-Re: Can HDFSSink write headers as well?
Bhaskar V. Karambelkar 2012-08-21, 15:22
On Tue, Aug 21, 2012 at 2:25 AM, バーチャル クリストファー
> Hi David,
> Currently there is no way to write headers to HDFS using the built-in
> Flume functionality.
This is not entirely true, the following combination will write headers to
HDFS, in an avro_data file format (binary).
agent.sinks.hdfsBinarySink.hdfs.fileType = DataStream
agent.sinks.hdfsBinarySink.serializer = avro_client
agent.sinks.hdfsBinarySink.hdfs.writeFormat = writable
The serializer used is part of flume distribution viz.
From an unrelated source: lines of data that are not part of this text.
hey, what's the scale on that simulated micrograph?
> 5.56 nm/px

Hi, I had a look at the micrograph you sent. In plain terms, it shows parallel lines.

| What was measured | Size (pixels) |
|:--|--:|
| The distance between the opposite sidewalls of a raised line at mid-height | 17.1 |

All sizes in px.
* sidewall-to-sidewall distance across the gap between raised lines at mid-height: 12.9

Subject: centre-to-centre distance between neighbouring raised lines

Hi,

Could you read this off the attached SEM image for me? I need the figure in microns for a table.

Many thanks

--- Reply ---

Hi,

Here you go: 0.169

A file thus written can be processed with AVRO mapreduce API found in AVRO
Also note that simply using DataStream doesn't mean it's a text file, the
serializer and hdfs.writeFormat also decide
whether the file is text or binary.
I've read the entire HDFS sink code and exprimented with it a lot, so if
you want more details, let me know.
> If you are writing to text or binary files on HDFS (i.e. you have set
> hdfs.fileType = DataStream or CompressedStream in your config), then you
> can supply your own custom serializer, which will allow you to write
> headers to HDFS. You will need to write a serializer that implements
> If, on the other hand, you are writing to HDFS SequenceFiles, then
> unfortunately there is no way to customize the way that events are
> serialized, so you cannot write event headers to HDFS. This is a known
> issue (FLUME-1100) and I have supplied a patch to fix it.
> On 2012/08/21 11:36, David Capwell wrote:
>> I was wondering if I pass random data to an event's header, can the
>> HDFSSink write it to HDFS? I know it can use the headers to split the data
>> into different paths, but what about writing the data to HDFS itself?
>> thanks for your time reading this email.